The overall objective of this project is to improve flexibility and robustness of Model Base Reinforcement Learning agents. Not only do we train and evaluate models in simulation, but we also deploy and evaluate them on the field. We have chosen a challenging robot, a Clearpath Kingfisher (previous version of the HERON). On Unmanned Surface Vessels, the dynamics is really challenging, making any navigation task even more difficult.
The following work has already been published:
How To Train Your HERON:
In this paper we apply Deep Reinforcement Learning (Deep RL) and Domain Randomization to solve a navigation task in a natural environment relying solely on a 2D laser scanner. We train a model-based RL agent in simulation to follow lake and river shores and apply it on a real Unmanned Surface Vehicle in a zero-shot setup. We demonstrate that even though the agent has not been trained in the real world, it can fulfill its task successfully and adapt to changes in the robot’s environment and dynamics. Finally, we show that the RL agent is more robust, faster, and more accurate than a state-aware Model-Predictive-Controller.
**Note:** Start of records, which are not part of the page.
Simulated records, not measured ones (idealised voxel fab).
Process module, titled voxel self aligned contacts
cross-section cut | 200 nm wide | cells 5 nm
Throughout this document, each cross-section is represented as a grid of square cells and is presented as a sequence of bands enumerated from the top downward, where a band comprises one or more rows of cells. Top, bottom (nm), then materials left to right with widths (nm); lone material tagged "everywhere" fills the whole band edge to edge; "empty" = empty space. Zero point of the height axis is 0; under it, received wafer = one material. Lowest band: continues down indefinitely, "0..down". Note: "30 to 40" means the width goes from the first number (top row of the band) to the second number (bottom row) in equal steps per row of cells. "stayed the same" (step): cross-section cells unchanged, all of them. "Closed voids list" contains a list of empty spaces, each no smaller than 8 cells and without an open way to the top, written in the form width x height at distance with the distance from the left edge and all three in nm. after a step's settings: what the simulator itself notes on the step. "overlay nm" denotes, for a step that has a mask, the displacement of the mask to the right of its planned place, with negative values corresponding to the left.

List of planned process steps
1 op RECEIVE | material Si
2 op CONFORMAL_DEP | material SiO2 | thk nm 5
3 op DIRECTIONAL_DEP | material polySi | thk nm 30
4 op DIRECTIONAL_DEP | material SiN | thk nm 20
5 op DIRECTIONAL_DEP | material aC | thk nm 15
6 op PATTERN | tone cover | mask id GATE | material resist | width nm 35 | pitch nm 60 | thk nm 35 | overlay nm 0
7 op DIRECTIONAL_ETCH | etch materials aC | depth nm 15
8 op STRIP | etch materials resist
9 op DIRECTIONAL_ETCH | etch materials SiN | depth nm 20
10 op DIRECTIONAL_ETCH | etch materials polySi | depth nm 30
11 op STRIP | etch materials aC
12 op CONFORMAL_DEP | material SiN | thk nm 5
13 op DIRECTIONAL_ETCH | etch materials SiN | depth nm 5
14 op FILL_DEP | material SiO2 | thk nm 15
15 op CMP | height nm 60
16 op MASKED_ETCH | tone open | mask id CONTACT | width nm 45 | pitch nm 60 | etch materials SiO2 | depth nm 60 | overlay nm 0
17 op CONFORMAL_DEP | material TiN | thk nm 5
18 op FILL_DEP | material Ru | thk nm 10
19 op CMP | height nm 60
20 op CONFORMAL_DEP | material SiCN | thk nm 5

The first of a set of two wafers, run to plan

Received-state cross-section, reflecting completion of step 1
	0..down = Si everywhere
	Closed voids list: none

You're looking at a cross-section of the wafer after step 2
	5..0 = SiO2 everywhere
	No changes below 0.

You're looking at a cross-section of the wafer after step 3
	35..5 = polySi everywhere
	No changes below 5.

Learning Behaviors through Physics-driven Latent Imagination:
Model-based reinforcement learning (MBRL) consists in learning a so-called world model, a representation of the environment through interactions with it, then use it to train an agent. This approach is particularly interesting in the con-text of field robotics, as it alleviates the need to train online, and reduces the risks inherent to directly training agents on real robots. Generally, in such approaches, the world encompasses both the part related to the robot itself and the rest of the environment. We argue that decoupling the environment representation (for example, images or laser scans) from the dynamics of the physical system (that is, the robot and its physical state) can increase the flexibility of world models and open doors to greater robustness. In this paper, we apply this concept to a strong latent-agent, Dreamer. We then showcase the increased flexibility by transferring the environment part of the world model from one robot (a boat) to another (a rover), simply by adapting the physical model in the imagination. We additionally demonstrate the robustness of our method through real-world experiments on a boat.